80 year old racists would be 200 year old racists.
Imagine politicians being accountable for their decisions, or relaxing the pressure that women are under to reproduce before they are 30. Mastering aging would allow the human race to significantly rise about our natural apeish behaviour that has to be unlearned through education during adolescents.
Hmm, but isn't the cliche that people with more future ahead of them live more recklessly, take more things for granted, "waste" more time, etc – that "what really counts in life" becomes especially apparent when some threat instills a sense of urgency?
People might stop caring about their communities because of a prolonged phase of youthful self-centeredness and a lack of any urgency?
Children make adults self-entitled. Younger brains are stupider, and prone to cruelty before they learn compassion. The tyranny of youth prevents us from ever maturing as a species, having to relearn the same lessons over and over again. If we could stop wasting our time with the inefficiency of use, perhaps we could finally start adapting and conquer our own flaws.
Our natural evolution was mostly halted in the past century. Humans take too long to develop and probably don't have enough lifetime to put that education to good use (imagine einstein living 50 more years). There are technologies being developed to make old minds think like young.
So, supposing for the sake of argument that scientists had discovered a way to allow humans to live healthily and happily until the age 200, how would your position change? Surely you wouldn't want to murder everyone at the arbitrary age of 80, because those eighty-year-olds are so darn 'ignorant' and incapable of change?

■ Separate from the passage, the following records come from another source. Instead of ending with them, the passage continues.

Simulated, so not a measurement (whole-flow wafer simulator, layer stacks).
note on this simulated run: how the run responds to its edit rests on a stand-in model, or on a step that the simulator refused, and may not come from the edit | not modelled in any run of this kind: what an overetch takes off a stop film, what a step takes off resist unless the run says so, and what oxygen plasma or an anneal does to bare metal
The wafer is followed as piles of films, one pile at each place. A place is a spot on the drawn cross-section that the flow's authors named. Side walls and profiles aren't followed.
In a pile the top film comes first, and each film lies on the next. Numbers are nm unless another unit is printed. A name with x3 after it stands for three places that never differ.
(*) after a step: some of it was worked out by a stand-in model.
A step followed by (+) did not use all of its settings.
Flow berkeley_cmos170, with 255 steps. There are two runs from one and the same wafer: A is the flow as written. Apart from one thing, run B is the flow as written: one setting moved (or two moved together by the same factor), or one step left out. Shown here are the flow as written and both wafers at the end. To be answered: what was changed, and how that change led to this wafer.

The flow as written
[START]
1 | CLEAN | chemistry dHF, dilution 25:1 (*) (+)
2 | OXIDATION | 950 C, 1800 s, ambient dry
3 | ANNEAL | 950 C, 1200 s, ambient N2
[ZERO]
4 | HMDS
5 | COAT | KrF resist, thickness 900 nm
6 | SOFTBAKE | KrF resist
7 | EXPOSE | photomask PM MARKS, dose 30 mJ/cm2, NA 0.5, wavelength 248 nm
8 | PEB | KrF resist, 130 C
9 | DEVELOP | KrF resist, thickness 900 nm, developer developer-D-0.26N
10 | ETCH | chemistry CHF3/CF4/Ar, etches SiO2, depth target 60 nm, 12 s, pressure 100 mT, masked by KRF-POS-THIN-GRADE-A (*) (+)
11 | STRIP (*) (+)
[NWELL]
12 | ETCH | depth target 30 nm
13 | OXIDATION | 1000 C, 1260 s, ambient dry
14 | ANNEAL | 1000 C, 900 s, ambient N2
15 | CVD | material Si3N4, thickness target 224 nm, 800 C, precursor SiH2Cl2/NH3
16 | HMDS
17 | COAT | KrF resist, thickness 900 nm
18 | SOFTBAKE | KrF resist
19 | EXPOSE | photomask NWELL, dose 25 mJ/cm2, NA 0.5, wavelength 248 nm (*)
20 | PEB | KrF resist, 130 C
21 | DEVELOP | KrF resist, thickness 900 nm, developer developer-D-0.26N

From there I ask: how great or small is the moral difference between preventing such technologies from coming to fruition, and killing people off once those technologies have been developed?
Antibiotics are a Good Thing. So is having doctors wash their hands. If we can use science to buy some more time for humans to live, all the better. I know it's hard to believe, but maybe not having people literally lose their minds and decay to the point of death between ages 70-100 would be kind of nice.
People here don't care about the future, they just want to live forever. They think they are the end-all-be-all of life, that after them nobody younger needs be born.
>"People here don't care about the future, they just want to live forever."
Living forever is caring about the future. Just not caring about the future in the way you deem "right", or "true".
Also, wanting to live forever has nothing at all do with the birth, nor does it mean that birth can't occur anymore. How about you leave your doomsday straw-man out of this, please.
Well, if we really discover a way to live indefinitely, we will surely have to care about the future way more than we do know, since we will have to live in it.
Countries like Japan have more deaths than births. The more advanced a society is, the closer the ratio of births/deaths is, so I'm not that worried.
80 year old racists would be 200 year old racists.